REVIEW: Hard-Hearted Highlander by Julia London
An indomitable governess…a brooding Highlander…a forbidden affair…
An ill-fated elopement cost English-born governess Bernadette Holly her reputation, her unsuitable lover and any chance of a future match. She has nothing left to fear—not even the bitter, dangerously handsome Scot due to marry her young charge. Naive wallflower Avaline is terrified to wed Rabbie Mackenzie, but if he sends her home, she will be ruined. Bernadette’s solution: convince Rabbie to get Avaline to cry off…while ignoring her own traitorous attraction to him.
A forced engagement to an Englishwoman is a hard pill for any Scot to swallow. It’s even worse when the fiancée in question is a delicate, foolish young miss—unlike her spirited, quick-witted governess. Sparring with Bernadette brings passion and light back to Rabbie’s life after the failed Jacobite uprising. His clan’s future depends upon his match to another, but how can any Highlander forsake a love that stirs his heart and soul?
Dear Ms. London,
Despite this being the third book in this series, the idea of post – Culloden Scotland with a sparring hero and heroine sounded too good to pass up. But there are other details in the blurb that hint at the things that didn’t work for me here.
It’s a few years after Culloden and the Mackenzie family and clan are making do as best they can. They didn’t take part in the fighting but got pulled into the maelstrom of destruction that devastated the Highlands all the same. Other neighboring families have been decimated or exterminated while property is ruined and stock confiscated. Rabbie was sent by his father to Norway to escape a false accusation and when he returned it was to find that the woman he loved and was to marry had been killed along with most of her family. For the past two years, he’s been sunk in depression and barely surviving. The book opens with him poised on a cliff edge and wondering if it’s time to jump.

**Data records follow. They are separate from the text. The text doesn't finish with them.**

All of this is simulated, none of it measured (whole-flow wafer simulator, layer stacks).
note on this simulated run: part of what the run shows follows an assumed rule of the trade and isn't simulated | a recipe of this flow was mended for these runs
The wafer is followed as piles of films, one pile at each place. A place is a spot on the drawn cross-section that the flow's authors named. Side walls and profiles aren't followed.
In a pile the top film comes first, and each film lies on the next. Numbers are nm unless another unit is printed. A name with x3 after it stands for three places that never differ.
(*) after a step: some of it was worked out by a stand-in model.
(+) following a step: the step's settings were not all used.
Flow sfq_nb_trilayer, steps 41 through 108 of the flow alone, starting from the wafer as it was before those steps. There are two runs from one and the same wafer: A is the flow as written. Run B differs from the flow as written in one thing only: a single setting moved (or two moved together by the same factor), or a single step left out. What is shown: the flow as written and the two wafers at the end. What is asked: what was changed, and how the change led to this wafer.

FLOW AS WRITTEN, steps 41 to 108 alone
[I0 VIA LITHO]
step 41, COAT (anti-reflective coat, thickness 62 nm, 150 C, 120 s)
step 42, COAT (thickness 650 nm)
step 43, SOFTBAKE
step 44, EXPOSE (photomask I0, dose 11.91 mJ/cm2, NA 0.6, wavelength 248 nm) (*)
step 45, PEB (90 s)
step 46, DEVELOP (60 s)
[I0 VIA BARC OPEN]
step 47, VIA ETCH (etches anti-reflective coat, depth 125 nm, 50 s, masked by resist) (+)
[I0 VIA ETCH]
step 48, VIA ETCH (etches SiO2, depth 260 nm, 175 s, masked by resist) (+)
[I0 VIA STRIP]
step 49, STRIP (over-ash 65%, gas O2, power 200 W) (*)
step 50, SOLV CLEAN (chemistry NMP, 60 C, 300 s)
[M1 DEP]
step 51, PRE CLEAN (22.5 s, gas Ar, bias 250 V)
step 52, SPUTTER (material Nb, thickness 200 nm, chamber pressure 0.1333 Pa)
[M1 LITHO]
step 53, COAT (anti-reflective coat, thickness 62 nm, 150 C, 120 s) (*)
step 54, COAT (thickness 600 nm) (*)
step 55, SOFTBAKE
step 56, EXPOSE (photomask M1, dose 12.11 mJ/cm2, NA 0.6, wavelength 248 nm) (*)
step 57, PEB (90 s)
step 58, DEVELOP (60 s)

But he can’t as his clan and family need him to make a match with the daughter of a wealthy Englishman who has bought property there. With the Kents as family, the Mackenzies can hope to avoid them as exporting competitors and keep rival Scottish clans from moving into their territory. With their backs still to the financial wall, Rabbie knows he has to do this. No one can make him attentive to this young fiancee though, so … he isn’t. Frankly, he’s an ass. Yes, he buried his heart but that doesn’t mean he gets a pass on acting like a civilized person. I disliked him a lot.
Bernadette’s in a tough place too. She went against her social climbing father and tried to run off with the man she loved. Daddy’s men found them, hauled off her husband, and sent him to his death as an impressed man on a merchant ship. Bernadette’s pregnancy ruined her before she lost the baby and the ability to ever have children. Now she acts as a lady’s maid/companion, kind sorta, to Avaline the silly finacee. Bernadette first comes off as sullen and, Rabbie thinks, insolent. I liked her a little better than Rabbie but she had her moments too.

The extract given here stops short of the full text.